From: long beach, NY
Region: Northeast
Topic: Privacy Screening, Shrubs, Trees
Title: Need suggestions for plants for a privacy screen in Long Beach, NY.
Answered by: Jimmy Mills

QUESTION:

I have recently added 1500sq.ft. to my backyard. My backyard faces a busy road. I would like to place native trees and bushes along the fence for added privacy, shade and to protect my house from the wind. Do you know which native plants are hardy, grow quickly and are good for this? Thank you

ANSWER:

Mr. Smarty Plants receives numerous inquiries concerning appropriate plants for privacy screens. He doesn’t have a “list for all occasions”, so he is going to introduce you to our Native Plant Database,  that you can use to help you select the plants for your landscaping project. The Database contains the names of 7,188 species of native plants from which to choose. There are several ways to use the Database, and we are going to start by using the Recommended Species list.

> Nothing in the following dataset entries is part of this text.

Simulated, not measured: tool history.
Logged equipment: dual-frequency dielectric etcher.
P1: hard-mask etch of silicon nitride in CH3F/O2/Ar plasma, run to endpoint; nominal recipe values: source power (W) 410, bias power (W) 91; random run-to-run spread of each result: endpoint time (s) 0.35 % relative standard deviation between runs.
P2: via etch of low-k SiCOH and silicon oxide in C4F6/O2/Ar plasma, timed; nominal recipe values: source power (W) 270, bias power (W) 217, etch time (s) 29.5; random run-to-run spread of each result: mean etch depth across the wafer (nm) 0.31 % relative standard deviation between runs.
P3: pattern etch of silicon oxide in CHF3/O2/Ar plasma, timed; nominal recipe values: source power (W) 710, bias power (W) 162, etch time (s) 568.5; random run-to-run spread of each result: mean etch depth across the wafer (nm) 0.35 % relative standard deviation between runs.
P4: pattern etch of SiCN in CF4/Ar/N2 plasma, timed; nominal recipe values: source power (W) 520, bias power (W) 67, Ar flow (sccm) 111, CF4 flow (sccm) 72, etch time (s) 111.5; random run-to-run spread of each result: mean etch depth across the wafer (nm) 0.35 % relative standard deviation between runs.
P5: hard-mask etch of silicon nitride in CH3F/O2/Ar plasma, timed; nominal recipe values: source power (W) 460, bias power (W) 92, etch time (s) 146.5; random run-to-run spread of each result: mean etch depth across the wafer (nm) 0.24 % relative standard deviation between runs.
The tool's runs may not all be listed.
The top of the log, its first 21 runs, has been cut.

 After clicking on Native Plant Database, scroll down to the Recommended Species List box and click on the View Recommended Species page. Next, click on New York on the map, and you will get a list 112 commercially available native plant species suitable for planned landscapes in New York. This is more information than you need, so let’s eliminate some of the names for now. You mentioned perhaps planting bushes, so lets see what’s available. Go to the Narrow Your Search box to the right of the window and make the following selections: select New York under State, Shrub under habit, and Perennial under duration. Check Sun under Light Requirement and Moist under Soil Moisture (or use the conditions that apply to your site). Click on the Narrow Your Search button and the list is reduced to five. Clicking on the scientific name of each plant will bring up its NPIN page that has a description of the plant, its growth requirements, and photos. These can help you select plants suitable for your location. Pay attention to the moisture and soil requirements of the plants so you can match the plants to your growing situation.

Repeat the process, and this time select Tree under habit, leaving the other choices the same. This will give you a list of 27 trees to choose from.

For some help closer to home, you could contact the folks at the Nassau County office of Cornell Cooperative Extension.

Growth rates vary from plant to plant depending on the growing conditions. For perrenials, a growth rate of 2-3 ft./year is considered fast growth.